Basic
Experiments

Basic

This section contains the workflows for basic text-to-image generation in ComfyUI. These are the scaffolding for all your future node designs.

The heading links directly to the JSON workflow.

Basic SD1.x Workflow

The easiest image generation workflow. We will examine each aspect of this first workflow as it will give you a better understanding on how Stable Diffusion works but it's not something we will do for every workflow as we are mostly learning by example.

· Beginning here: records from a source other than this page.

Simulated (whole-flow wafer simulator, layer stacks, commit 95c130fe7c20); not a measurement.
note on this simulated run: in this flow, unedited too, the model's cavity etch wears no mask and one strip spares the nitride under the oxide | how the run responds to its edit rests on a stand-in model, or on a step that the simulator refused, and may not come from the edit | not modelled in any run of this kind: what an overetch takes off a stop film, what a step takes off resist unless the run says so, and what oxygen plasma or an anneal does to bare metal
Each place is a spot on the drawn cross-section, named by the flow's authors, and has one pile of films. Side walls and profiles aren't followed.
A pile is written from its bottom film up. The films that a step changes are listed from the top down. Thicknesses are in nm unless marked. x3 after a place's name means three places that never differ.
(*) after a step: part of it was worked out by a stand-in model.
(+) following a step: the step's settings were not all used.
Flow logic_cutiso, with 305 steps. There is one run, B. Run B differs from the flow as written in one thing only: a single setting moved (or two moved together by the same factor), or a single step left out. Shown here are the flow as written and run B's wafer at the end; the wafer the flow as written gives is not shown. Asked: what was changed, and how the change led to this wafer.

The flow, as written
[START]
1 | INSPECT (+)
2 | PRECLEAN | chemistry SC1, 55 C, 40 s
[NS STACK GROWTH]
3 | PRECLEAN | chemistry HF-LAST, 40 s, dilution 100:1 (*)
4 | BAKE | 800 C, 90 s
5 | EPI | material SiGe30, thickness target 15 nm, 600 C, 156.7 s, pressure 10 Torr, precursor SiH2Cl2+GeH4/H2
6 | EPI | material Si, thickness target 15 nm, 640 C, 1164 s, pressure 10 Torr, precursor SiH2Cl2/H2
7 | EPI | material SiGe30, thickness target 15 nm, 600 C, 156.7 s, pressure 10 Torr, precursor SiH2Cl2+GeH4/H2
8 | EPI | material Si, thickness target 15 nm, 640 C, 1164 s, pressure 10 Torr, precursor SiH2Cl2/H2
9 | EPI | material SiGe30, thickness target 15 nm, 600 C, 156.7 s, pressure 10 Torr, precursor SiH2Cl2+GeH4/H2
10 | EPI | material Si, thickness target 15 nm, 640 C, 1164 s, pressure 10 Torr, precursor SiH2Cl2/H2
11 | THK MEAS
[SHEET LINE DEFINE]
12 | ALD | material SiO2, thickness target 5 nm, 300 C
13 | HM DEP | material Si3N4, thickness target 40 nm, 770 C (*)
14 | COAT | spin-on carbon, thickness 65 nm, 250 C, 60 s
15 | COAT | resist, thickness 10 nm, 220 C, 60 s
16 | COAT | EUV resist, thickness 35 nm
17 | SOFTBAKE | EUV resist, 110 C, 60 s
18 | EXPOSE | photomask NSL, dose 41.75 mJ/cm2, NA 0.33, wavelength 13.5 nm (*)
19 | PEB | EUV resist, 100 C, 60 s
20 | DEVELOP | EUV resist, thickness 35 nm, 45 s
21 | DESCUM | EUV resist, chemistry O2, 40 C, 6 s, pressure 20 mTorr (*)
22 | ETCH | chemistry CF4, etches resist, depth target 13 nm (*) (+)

You start by loading a checkpoint which is the brain of the generation. For this tutorial be sure to have at least the file v1-5-pruned-emaonly.safetensors installed in your ComfyUI/models/checkpoints directory, but you can use whatever SD1.5 model you want.
Next we set the Latent size. It is important to understand the difference between latent and pixel space. The image is actually processed in a special environment that contains information useful to the model but not very much to us. This environment is the Latent. Once the computation is finished the data can be converted into something we can see, ie: pixels. This phase happens at step #5 "Vae Decode" in the picture above.
Time to add a Positive and Negative prompt. The text has to interpreted into a language the machine can understand. This translation is performed by CLIP models (hence the node name "CLIP Text Encode").
If the checkpoint is the brain, the KSampler is the heart. We now have all the data needed to crunch some numbers. The main parameters we need to set are the following:
- Seed: this is the number used to seed the random number generation. Different seed = different image.
- Steps: number of steps used to reach the final image. More steps require more time to compute but might grant a better composition. That greatly varies based on the prompt, the sampler and the checkpoint. If usure start with a 15-20 value.
- CFG: The Classifier-free Guidance scale defines how close the image will be to your prompt. The lower the number the closer the model will stay to your directions (ie: it has less time to iterate on the concept). If you are trying to create complex images the model is not directly trained for, a higher CFG might help with the composition. Generally a value between 4 and 9 should cover all your use cases but it depends on many factors including the checkpoint you are using.
- Sampler and Scheduler together are deputized to carry on the noise in the latent space until the final image is reached withint the defined steps. Some samplers may reach a good result in less steps but might be slower. Generally speaking there's not a "best" sampler but good overall options are "euler ancestral" and "dpmpp_2m karras" but be sure to experiment with all of them.
Finally the latent is converted into an image we can see thank to the VAEDecode node. Note that the conversion is lossy and it's computationally heavy, so during your experiments the more you can work within the latent space the better.

⚠️ Important: In ComfyUI the random number generation is different than other UIs, that makes it very difficult to recreate the same image generated --for example-- on A1111.

💡 Tip: The connection "dots" on each node has a color, that color helps you understand where the node should be connected to/from.

💡 Tip: If the image looks oversaturated or has too much contrast, try to lower the CFG scale.

💡 Tip: Remember you can always drag and drop images onto your ComfyUI workspace and the whole node layout will appear. This is also true for the screenshot of all the workflows you see in this repository!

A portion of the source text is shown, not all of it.